Giuseppe Rossi: Italian or American?

Gian-Tomaso MazzocchiContributor IJanuary 9, 2010

CENTURION, SOUTH AFRICA - JUNE 16: Giuseppe Rossi of Italy during the press conference at Southdowns College on June 16, 2009 in Centurion, South Africa.  (Photo by Claudio Villa/Getty Images)
Claudio Villa/Getty Images

With the World Cup fast approaching an interesting question that very much transcends the game itself is brought to the forefront. 

It involves the "Italian" striking sensation Giuseppe Rossi, who has long since chosen to play his international football for Italy.  In doing so, he neglects his American roots.

Rossi was born and raised in the great state of New Jersey.  Is this fair?  Maybe.

Rossi's parents are foreign-born and he has every right "legally" to choose a side. In fact, Rossi himself has dual citizenship. 

Still, should he play for Italy and not the US?  Maybe not.  Did Italy offer him sustenance at any point in his own life?  No.  Did Italy offer him any opportunity to play internationally?

In fact, the US squad asked (in fact, begged) for his participation.  He declined.  The fact is that Giuseppe Rossi and his family owe their livelihood to the United States. 

Again, he declined. 

Where should Rossi play?  For the US squad that needs a forward?  For Italy, a team of former superstars, that needs help getting younger?

As an athlete, you "play to win the game." You play for whom you represent.  And you have no greater honor than representing your "country." 

Giuseppe Rossi should be playing for the United States.  This is a matter of athletic honor in the least and national pride at most. 

Why any athlete would shrink from the challenge of lifting his compatriots and his nation up to new levels on the shoulders of his own greatness and instead choose to run and hide in the shadow of an established giant is a mystery to me. 

Personal pride, if nothing else, would be enough to steer most athletes in the direction of doing the noble (and more difficult) thing.

As an Italian speaking American with much of my own family living in Italy (family I visit frequently), I certainly understand the allure of playing for the great Azzuri.

As a child who played sports including soccer I was in awe of the team and its enormous talents.  I still am.  I was on the edge of my seat in 2006 and I wept tears of joy after the final PK was made.

I only wish I were a good enough footballer to play for my country.  To have such an honor bestowed upon oneself must be an awesome feeling.
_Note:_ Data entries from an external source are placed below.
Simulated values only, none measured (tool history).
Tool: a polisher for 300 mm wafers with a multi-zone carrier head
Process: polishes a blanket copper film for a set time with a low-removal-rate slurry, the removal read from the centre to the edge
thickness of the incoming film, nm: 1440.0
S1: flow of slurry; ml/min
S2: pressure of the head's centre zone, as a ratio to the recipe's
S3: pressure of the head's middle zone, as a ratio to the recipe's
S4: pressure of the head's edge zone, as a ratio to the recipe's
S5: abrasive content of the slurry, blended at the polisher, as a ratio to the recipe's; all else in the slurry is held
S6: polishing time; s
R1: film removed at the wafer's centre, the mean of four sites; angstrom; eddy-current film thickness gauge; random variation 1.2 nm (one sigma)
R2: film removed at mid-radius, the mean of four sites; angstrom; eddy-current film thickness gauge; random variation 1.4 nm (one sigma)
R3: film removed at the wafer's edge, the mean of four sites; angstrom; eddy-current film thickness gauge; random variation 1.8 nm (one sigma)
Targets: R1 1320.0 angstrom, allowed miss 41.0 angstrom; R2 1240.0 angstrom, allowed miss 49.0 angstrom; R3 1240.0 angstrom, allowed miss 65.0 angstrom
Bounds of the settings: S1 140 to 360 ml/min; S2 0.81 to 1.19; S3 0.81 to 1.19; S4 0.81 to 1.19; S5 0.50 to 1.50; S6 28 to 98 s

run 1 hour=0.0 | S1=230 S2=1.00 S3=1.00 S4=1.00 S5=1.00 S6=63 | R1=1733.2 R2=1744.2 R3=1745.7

But the fact remains that as much as I love my Italian family and their country, if I were in a position to choose which country I could play for, I would choose the United States of America. 

This is where I was born.  This is the country that raised me.  This is the country that has provided for me and my family, offering us endless and unselfish opportunity.  This is where my obligations lie.  If only I were that good...what an honor it would be.      

Here in the US, we can use you, paesano.  Italy can do without. 

One thing is for certain, if Rossi plays for Italy this summer in South Africa, one fan's Azzuri jersey will stay tucked away neatly in a drawer under his bed.